So if you don’t fancy musical theater, and definitely don’t listen to the Broadway soundtracks via cast recordings, you’ll have to accept that context prior to listening to the Public Theater’s adaptation of David Byrne and Fat Boy Slim’s Here Lies Love.

I don’t particularly geek out for Rogers and Hammerstein, Elton John/Tim Rice, or Andrew Lloyd Webber, but I do love David Byrne. And I am willing to forego my transparent bias in order to appreciate this for what it is.

So the avenue is this: David Byrne is following a niche tradition of non-classically-oriented musicians investigating music theater as just one more medium for expression. Before him, The Who scored Tommy, ABBA scored Mama Mia, and U2 helped make comic books acceptable source material for live performance art.

If you look at his production-heavy Talking Heads performances, and note his 1986 musical film revue True Stories, Byrnes’ interest in musical theater is not very surprising. But in the unconventional spirit of Byrne, he doesn’t enter the medium without breaking some new ground.

This is where Fatboy Slim ostensibly enters. Here Lies Love began as a concept-heavy collaboration between the two sound-moguls, a collection of songs centering thematically around Former First Lady of the Philippines Imelda Marcos and her life story, which was originally recorded in 2010 (with guest singers including Florence Welch, Cyndi Lauper, and Natalie Merchant) and adapted for theater by New York’s Public Theater in 2013.

So while it was originally sort of a electronica-rock opera sans the opera, the adaptation, which we hear on the recording under this very review, gave the theatrical spectacle the 2006-2007 performances and 2010 album only implied. The result is EDM musical theater, a kind of inevitable progression of the form.

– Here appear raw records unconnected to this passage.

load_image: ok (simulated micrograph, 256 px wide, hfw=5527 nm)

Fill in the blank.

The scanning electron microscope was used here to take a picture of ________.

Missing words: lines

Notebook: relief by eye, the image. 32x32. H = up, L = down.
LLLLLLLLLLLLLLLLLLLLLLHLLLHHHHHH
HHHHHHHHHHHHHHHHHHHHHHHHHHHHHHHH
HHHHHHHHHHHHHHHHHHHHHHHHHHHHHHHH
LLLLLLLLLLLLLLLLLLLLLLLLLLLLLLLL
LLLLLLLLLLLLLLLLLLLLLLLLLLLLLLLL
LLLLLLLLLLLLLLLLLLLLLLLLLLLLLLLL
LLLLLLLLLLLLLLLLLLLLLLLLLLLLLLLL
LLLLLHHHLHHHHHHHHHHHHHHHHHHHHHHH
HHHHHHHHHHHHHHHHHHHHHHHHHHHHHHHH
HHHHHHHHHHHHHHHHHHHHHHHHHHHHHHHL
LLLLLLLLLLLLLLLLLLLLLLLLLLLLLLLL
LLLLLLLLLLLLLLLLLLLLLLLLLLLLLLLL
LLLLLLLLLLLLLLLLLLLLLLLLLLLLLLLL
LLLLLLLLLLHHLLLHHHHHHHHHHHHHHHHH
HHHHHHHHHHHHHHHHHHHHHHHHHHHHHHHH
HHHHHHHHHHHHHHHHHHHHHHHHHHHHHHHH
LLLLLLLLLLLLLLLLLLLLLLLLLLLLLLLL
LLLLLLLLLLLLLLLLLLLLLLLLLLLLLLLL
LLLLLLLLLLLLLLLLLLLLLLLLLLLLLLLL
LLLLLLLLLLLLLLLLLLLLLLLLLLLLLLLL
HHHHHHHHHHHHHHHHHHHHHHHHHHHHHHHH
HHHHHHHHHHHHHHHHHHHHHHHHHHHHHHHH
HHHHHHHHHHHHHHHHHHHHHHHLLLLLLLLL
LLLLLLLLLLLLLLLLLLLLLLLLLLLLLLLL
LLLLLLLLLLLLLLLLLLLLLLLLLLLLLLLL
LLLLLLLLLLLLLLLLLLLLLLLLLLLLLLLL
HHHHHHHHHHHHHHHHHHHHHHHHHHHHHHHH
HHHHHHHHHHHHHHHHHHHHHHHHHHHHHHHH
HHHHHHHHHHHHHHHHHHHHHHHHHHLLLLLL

Of course this isn’t straight EDM. But it is a 50/50 cut between the melodic songwriting precision of David Byrne and the FBS’s 90s computer beat samples that haven’t aged much since “Funk Soul Brother”. In fact if you listen to any of Fatboy Slim’s ubiquitous DJ-funk jams, this collaboration makes perfect sense. Fatboy Slim and David Byrne are both ostensibly interested in every genre in black music tradition, and Fatboy Slim’s greatest strength appears to be in his ability to seamlessly marry the synthetic with the organic. So when you hear harmonizing Disney archetypes floating on a magic carpet of string arrangements and acoustic guitar over a space-age metropolis of pulsating electromagnets, it’s not so strange after all.

The songs, again accepting that Aladdin and Jasmine (and the occasional tea cup and parrot choir) will be performing every vocal duty, are very good in their essence. Being at the heart, a collaboration of great minds with tenured track records in the experiemental pop music landscape. Lyrics provided by Byrne alternate between blunt social criticism (“American Troglodyte”), concept-serving narrative (“Child of the Philippines,” “Star and Slave”), and unabashedly swollen sentimentality (“Here Lies Love”).

Some of the best moments are when you can hear Byrne clearly through the production value. Hear Byrne circa Talking Heads’ Remain in Light clear as day in the lead vocal sass of “Fabulous One,” which is met with African harmonies and classy thumps of upright bass. “God Draws Straight” is a rare (relatively) stripped-down moment which translates to the part of a show where Byrne would walk on stage and sing and play acoustic guitar unaccompanied. The part where where the lyrics and melody are poignant enough to speak for themselves: “You might think you are lost, but then you will find that God draws straight but with crooked lines.” Sung with a virtuosic tenor, and accompanied by a breezy Pacific Island melody, the lyrical/melodic contrast brings to mind the purposeful dramatic irony and faux-country of “People Like Us” from Byrnes’ aforementioned Talking Heads film.

Of course there are moments when the album goes full on West Side Story, and that may hard to bear, but that is sort of the point. Byrne created an album for the big stage, and got every bit of the production value you could ever hope for in a theatrical adaptation. Of course, that’s going on sound alone.